Tomáš Vondra pushed:

  • Fix copying data into slots with FDW batching. Commit b676ac443b optimized handling of tuple slots with bulk inserts into foreign tables, so that the slots are initialized only once and reused for all batches. The data was however copied into the slots only after the initialization, inserting duplicate values when the slot gets reused. Fixed by moving the ExecCopySlot outside the init branch. The existing postgres_fdw tests failed to catch this due to inserting data into foreign tables without unique indexes, and then checking only the number of inserted rows. This adds a new test with both a unique index and a check of inserted values. Reported-by: Alexander Pyhalov Discussion:

Fujii Masao pushed:

Pending Patches

Amit Khandekar sent in a WIP patch to allow subtransactions in worker processes.

Bertrand Drouvot sent in another revision of a patch to allow logical decoding on standbys.

Thomas Munro sent in another revision of a patch to use tuple-level SIREAD locks for index-only scans, and skip SIREAD locks on btree pages when possible.

Andrew Dunstan sent in another revision of a patch to intended to fix a bug that manifested as Segmentation fault on altering the type of the foreign table column with a default.

Tomáš Vondra sent in another revision of a patch to use extended statistics to improve join estimates.

Bharath Rupireddy sent in another revision of a patch to remove pg_wait_for_backend_termination().

Fabien COELHO sent in another revision of a patch to consolidate the echo system in psql to its own function.

Yugo Nagata and Fabien COELHO traded patches for pgbench which ensure that it computes and stores conn_duration only when requested.

Jehan-Guillaume de Rorthais sent in a PoC patch to Trace wait events to logfile when log_statement_stats=on.

Yugo Nagata and Fabien COELHO traded patches to avoid a stuck condition in pbgench due to skipped transactions.

Jacob Champion and Daniel Gustafsson traded patches to support NSS as a libpq TLS backend.

Dilip Kumar and Amit Langote traded patches to intended to fix a bug that manifested as decoding speculative insert with toast leaks memory.

Yugo Nagata and Fabien COELHO traded patches to intended to fix a bug in pgbench that manifested as negative "initial connection time".

Takamichi Osumi and Amit Kapila traded patches to fix an infelicity among locking [user] catalog tables, 2PC, and logical replication.

Justin Pryzby and Michaël Paquier traded patches to add more options for WAL compression.

Ranier Vilela sent in another revision of a patch to make accesses to ProcArray more efficient.

David Fetter sent in a patch to use the singular number where appropriate in the regression tests.

Alexander Pyhalov sent in another revision of a patch to implement case expression pushdown.
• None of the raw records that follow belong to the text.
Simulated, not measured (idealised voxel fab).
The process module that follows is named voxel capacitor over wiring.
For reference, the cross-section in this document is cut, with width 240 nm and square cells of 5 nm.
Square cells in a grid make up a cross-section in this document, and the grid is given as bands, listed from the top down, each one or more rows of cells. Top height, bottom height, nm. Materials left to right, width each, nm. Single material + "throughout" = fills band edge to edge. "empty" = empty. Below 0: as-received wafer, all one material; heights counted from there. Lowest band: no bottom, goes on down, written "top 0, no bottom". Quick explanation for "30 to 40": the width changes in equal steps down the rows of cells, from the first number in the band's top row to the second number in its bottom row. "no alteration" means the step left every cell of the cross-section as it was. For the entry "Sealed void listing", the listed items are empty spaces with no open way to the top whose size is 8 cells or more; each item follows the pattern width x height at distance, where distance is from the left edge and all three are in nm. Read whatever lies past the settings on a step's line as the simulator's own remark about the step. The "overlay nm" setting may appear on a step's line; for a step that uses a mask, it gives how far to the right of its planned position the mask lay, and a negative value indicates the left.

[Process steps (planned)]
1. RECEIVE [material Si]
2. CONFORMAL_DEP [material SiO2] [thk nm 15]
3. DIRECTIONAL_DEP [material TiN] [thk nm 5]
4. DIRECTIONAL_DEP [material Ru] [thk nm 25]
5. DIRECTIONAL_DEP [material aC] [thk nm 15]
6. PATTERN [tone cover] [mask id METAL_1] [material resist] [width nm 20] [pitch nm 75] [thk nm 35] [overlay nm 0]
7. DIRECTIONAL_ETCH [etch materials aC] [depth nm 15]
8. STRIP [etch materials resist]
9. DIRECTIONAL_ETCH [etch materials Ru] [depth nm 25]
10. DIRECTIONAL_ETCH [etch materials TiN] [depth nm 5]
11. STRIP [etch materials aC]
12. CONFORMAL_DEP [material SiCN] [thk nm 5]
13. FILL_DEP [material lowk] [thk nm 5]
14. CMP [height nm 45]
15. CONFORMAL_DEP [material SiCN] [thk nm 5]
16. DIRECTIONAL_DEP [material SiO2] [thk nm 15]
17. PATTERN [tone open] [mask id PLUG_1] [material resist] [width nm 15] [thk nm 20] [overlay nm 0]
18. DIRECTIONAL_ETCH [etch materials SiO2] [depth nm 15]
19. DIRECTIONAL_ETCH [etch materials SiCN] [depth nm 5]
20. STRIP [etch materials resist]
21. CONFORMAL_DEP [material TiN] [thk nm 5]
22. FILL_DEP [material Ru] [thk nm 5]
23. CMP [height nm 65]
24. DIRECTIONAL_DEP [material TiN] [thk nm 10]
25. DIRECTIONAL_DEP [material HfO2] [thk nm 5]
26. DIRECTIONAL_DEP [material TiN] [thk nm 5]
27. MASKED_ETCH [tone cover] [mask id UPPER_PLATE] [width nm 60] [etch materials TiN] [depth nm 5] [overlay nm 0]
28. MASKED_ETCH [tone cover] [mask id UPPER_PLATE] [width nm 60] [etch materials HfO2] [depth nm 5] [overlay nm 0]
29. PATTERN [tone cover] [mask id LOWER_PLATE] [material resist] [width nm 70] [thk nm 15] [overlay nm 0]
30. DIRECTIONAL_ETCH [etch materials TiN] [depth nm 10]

Ranier Vilela sent in a patch to fix a buffer in ecpg which is not null terminated.

Fabien COELHO and Yugo Nagata traded patches to intended to fix a bug that manifested as errors in pgbench logging.

Dmitry Dolgov sent in two more revisions of a patch to prevent jumbling of every element in ArrayExpr.

Dilip Kumar sent in a patch to make CREATE DATABASE fully WAL logged so issuing that command no longer forces a checkpoint.

Ajin Cherian sent in another revision of a patch to add an option to set two-phase in CREATE_REPLICATION_SLOT command, and support two-phase decoding in pg_recvlogical.

Peter Smith and Ajin Cherian traded patches to support logical decoding of two-phase transactions.

Daniel Gustafsson sent in a patch to use the more correct and current TLS/SSL instead of SSL in documentation.

Thomas Munro sent in another revision of a patch to track relation sizes in shared memory, provide a lock-free fast path for smgrnblocks(), and update fifo to lru to sweep a valid cache.

Kyotaro HORIGUCHI sent in another revision of a patch to show more details in errors in pg_waldump.

Tom Lane sent in a patch to allow regular identifiers in isolationtester scripts.

Matthias van de Meent sent in another revision of a patch to fix a bug in GetOldestNonRemovableTransactionId, which did not return values consistent with GlobalVisTestFor(rel). Additionally, lazy_scan_prune had an incorrect assumption that GlobalVis*Rels would never have an OldestXmin < vacrel->OldestXmin, which is incorrect. This assumption is now fixed, and the changes have been documented.

Heikki Linnakangas sent in a patch to split xlog.c, which was getting unwieldy.

Thomas Munro sent in another revision of a patch to make and use a qsort template.

Amit Langote sent in three more revisions of a patch to skip partition tuple routing with a constant partition key.

Jeff Davis sent in two revisions of a patch to clarify the documentation for the replication protocol.

Tomáš Vondra sent in a PoC patch to use a count-min sketch for join cardinality estimation.

Jeff Davis sent in another revision of a patch to document what happens in START REPLICATION.

Alexander Korotkov sent in three more revisions of a patch to implement UNNEST for multiranges.

Vigneshwaran C sent in another revision of a patch to add schema-level support for PUBLICATIONs.

Amul Sul sent in another revision of a patch to implement ALTER SYSTEM SET READ {WRITE | ONLY}.

Nitin Jadhav sent in another revision of a patch to implement a startup process progress indicator.

Matthias van de Meent sent in another revision of a patch to implement and use index tuple attribute iteration, and implement page-level dynamic prefix truncation for _bt_binsrch*.

Mark Dilger sent in two revisions of a patch to optionally disable subscriptions on error.

Jeff Davis sent in a patch to fix start replication identify system.

Thomas Munro sent in another revision of a patch to implement snapshot_too_old using a timer.

Takashi Menjo sent in another revision of a patch to map WAL segment files on PMEM as WAL buffers.

Amit Kapila sent in another revision of a patch to implement row filtering for logical replication.

Egor Rogov sent in a patch to include statistics for range types in the pg_stats view.

Álvaro Herrera sent in two more revisions of a patch to add a test case for obsoleting slots with active walsenders.

Greg Sabino Mullane sent in another revision of a patch to avoid computing page checksums unnecessarily.

Noah Misch sent in a patch to remove XLogFileInit()'s ability to skip ControlFileLock.

David Rowley sent in another revision of a patch to add a new hash table type which has stable pointers.

Thomas Munro sent in a patch to adjust for the LLVM 13 API change.